Author: Daria Goldmann
About a year ago we told a beautiful story about how KNIME Analytics Platform can be used to automate an established modeling process using the KNIME Model Factory. Recently our Life Science team faced an exhausting and frightening exercise of building, validating, and scoring models for more than 1500 data sets.
We want to share with you how we adapted the KNIME Model Factory for this monstrous application. We hope this will show you how to implement your own model building routines in the KNIME Model Factory. We will also demonstrate how to scale model building processes to very large tasks using KNIME Server Distributed Executors.
The Problem: Meet the Monster
Our Life Science team wanted to apply their established modeling process to build and validate machine learning models for more than 1500 datasets. This modeling process is a set of workflows to extract the relevant data, transform it by eliminating artifacts and computing features, build models using different methods with tailored hyperparameter search, evaluate the models, select the best ones, and finally deploy them. We will further refer to these workflows as process workflows. For 1500 sets it would lead to more than 300 000 models (Figure 1)! That is much too large of a task to do manually, so we decided to use the KNIME Model Factory to help orchestrate the modeling process and scale it for this monstrous task.

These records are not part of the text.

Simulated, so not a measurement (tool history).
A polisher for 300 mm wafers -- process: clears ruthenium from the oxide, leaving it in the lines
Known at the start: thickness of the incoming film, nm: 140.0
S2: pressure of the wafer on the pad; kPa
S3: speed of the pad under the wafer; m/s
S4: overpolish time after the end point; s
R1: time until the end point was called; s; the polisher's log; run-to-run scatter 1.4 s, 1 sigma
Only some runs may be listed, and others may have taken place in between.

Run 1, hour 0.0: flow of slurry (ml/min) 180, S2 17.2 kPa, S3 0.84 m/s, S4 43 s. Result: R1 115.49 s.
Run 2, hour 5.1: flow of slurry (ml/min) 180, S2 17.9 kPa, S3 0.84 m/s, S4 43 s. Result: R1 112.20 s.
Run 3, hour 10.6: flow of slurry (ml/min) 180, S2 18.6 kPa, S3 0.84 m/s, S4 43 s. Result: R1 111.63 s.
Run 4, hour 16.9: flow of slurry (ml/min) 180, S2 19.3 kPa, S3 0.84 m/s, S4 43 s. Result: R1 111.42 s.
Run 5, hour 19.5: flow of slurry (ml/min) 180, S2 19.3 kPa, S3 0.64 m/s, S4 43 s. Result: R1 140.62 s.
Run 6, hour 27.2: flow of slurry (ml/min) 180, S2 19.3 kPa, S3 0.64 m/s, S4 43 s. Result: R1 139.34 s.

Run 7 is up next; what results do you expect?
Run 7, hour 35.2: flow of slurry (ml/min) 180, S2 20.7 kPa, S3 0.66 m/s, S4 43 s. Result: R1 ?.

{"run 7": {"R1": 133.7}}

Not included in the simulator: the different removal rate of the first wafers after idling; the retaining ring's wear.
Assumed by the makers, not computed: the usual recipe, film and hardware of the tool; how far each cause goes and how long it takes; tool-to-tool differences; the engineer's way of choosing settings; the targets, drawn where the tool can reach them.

Figure 1. The scale of the monstrous model building task: 1500 datasets, 4 ML models trained on each dataset, parameter optimization on 5 features on each model, 10 iterations for each optimization model, for a total of 300k models to train and evaluate.
Automatic Model Process Management: Meet the Beauty
The KNIME Model Factory is a single application that orchestrates a set of user defined workflows for building models for diverse data sets (Figure 2). The flexible construction of the KNIME Model Factory allows you to set up different modeling processes for different datasets in a single application in a fully automated, reproducible, and easy to understand way. This is exactly what we, the Life Science team needed, so we adapted the Model Factory to implement and orchestrate their process workflows. You can find further detailed information on the setup of the abstract KNIME Model Factory in our white paper.
Figure 2. An workflow for the Model Factory to set up different modeling processes for different datasets in a single application in a fully automated, reproducible, and easy to understand way.
Creating the Monster Model Factory
Here is the final orchestration workflow, which we named the “Monster Model Factory” because of the monstrous size of the problem it’s designed to solve (and also because we liked the idea of working on a project with Monster in its name) (Figure 3). We will refer to this as the master workflow.
Figure 3. The master workflow for the Monster Model Factory to train and score a monster number of models.
It starts in the lower part of the workflow, where the Model Management Process is initialized by specifying the metadata necessary to automate the modeling process. This metadata includes dataset ids, specific process workflows, the scoring criteria, and the URL of KNIME Server used for execution. In the upper part, the Monster Model Factory triggers the execution of the individual process workflows via a set of Call Remote Workflow nodes, which are encapsulated in the corresponding metanodes (Figure 4).
Our team incorporated three workflows as individual process steps in the Model Factory: Load, Transform, and Train and Score.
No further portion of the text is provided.